In a much-needed respite to software based business and startups, Office of the Controller General of Patents, Designs & Trade Marks (CGPDTM), has issued revised guidelines regarding the patents of Computer-Related Inventions(CRI).
As per the new guidelines, the patents office has asked the examiners to grant software patent only if accompanied by novel hardware.
The computer programme in itself is never patentable. If the contribution lies solely in the computer programme, deny the claim. If the contribution lies in both the computer programme as well as hardware, proceed to other steps of patentability.
said CGPDTM in its guidelines to examiners.
The announcement was preceded by the new guidelines which was revealed in August last year. They mentioned about granting patents to softwares that demonstrated “technical advancement” but remained ambiguous about the exact meaning.

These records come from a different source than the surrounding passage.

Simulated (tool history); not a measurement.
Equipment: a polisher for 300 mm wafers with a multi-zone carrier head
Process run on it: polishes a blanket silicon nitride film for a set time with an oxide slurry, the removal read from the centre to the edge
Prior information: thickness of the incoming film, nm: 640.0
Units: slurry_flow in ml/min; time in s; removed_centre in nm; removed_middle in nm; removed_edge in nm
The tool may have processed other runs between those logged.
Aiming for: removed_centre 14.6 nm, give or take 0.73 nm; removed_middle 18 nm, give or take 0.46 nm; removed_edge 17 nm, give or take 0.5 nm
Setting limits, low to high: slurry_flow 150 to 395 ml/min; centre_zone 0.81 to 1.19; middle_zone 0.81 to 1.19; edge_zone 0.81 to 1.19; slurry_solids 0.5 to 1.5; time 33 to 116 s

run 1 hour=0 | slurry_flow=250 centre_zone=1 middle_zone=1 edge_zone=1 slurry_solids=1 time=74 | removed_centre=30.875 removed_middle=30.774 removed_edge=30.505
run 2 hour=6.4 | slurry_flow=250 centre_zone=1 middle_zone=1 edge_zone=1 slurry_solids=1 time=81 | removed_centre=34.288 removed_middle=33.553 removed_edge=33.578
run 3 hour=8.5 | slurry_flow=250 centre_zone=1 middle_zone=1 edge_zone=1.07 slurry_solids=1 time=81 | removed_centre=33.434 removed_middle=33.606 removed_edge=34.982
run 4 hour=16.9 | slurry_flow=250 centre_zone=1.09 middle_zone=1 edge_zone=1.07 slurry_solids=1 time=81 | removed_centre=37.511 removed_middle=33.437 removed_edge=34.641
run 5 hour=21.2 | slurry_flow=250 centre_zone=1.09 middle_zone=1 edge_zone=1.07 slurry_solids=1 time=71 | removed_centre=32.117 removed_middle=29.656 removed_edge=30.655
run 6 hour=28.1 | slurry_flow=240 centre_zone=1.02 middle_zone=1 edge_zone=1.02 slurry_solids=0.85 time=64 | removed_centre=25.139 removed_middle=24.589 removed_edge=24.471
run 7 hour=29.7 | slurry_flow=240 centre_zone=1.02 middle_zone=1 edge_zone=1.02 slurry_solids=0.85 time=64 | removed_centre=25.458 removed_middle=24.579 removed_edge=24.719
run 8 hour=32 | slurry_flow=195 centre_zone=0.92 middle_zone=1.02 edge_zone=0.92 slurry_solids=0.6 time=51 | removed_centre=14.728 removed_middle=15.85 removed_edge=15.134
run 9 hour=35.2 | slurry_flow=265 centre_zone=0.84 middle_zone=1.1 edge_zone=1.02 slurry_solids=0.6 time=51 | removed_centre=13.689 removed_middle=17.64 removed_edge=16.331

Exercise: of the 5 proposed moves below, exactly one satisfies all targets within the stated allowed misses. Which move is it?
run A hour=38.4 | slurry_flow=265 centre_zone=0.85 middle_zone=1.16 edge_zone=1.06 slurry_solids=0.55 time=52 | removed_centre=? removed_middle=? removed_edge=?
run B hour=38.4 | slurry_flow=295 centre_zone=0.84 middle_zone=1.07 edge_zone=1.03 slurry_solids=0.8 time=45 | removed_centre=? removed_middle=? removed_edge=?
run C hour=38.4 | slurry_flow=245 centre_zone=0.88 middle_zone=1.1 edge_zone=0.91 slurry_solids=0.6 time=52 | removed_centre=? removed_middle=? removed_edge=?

If a computer programme is not claimed by ‘in itself’ rather, it has been claimed in such manner so as to establish industrial applicability of the invention and fulfils all other criterion of patentability, the patent should not be denied.
read the section 4.5.4 of the guidelines published in August 2015.
This was followed by SFLC (Software Freedom Law Center) and ISPIRT (Indian Software Product Industry Round Table) writing a joint letter to the PMO, concerned ministries and the patent office requesting to recall the guidelines.
They claimed that these guidelines would make it difficult for software developers to innovate and could adversely affect the small firms, startups, and the overall startup ecosystem. After these concerns, the guidelines were stayed in December until the new announcement made by CGPDTM.
SFLC has welcomed the new February guidelines saying that they are in line with the Indian Patents Act and provide clarity to examiners.
Prasanth Sugathan, counsel at SFLC, who represented the organisation at the consultations said,
We are grateful to the Government and the patent office for listening to our feedback and suggestions and preserving the freedom of our coders and entrepreneurs to innovate without shackles. The implication of these guidelines is that start-ups and software developers will continue to have the freedom to innovate without worrying about litigation in this area and infringement notices.
Mishi Choudhary, Executive Director, at SFLC said that this approach of goverment, first towards Net Neutrality and now software patents, showed that they are “betting big on the innovation economy and will not let anything hinder the freedom to innovate.”
However, there is another section of people who did not approve of the guidelines. These include the big software MNCs, who have been lobbying hard for allowing software patenting in India.
They claim that the software patents are necessary in order to prevent clone companies and to give incentives to original software makers for trying out new things.
Looking disappointed with the new guidelines and giving us his viewpoints, Yolynd Lobo, Director (India), BSA, The Software Alliance says,
We are concerned that the revised guidelines for patents relating to Computer Related Inventions (CRI’s) will prevent innovative software companies in India from being able to effectively protect their significant investments in new software-enabled products and services.
The patents framework in India needs to nurture India’s vibrant software industry by ensuring there are legal protections available to encourage a culture of investment in innovation.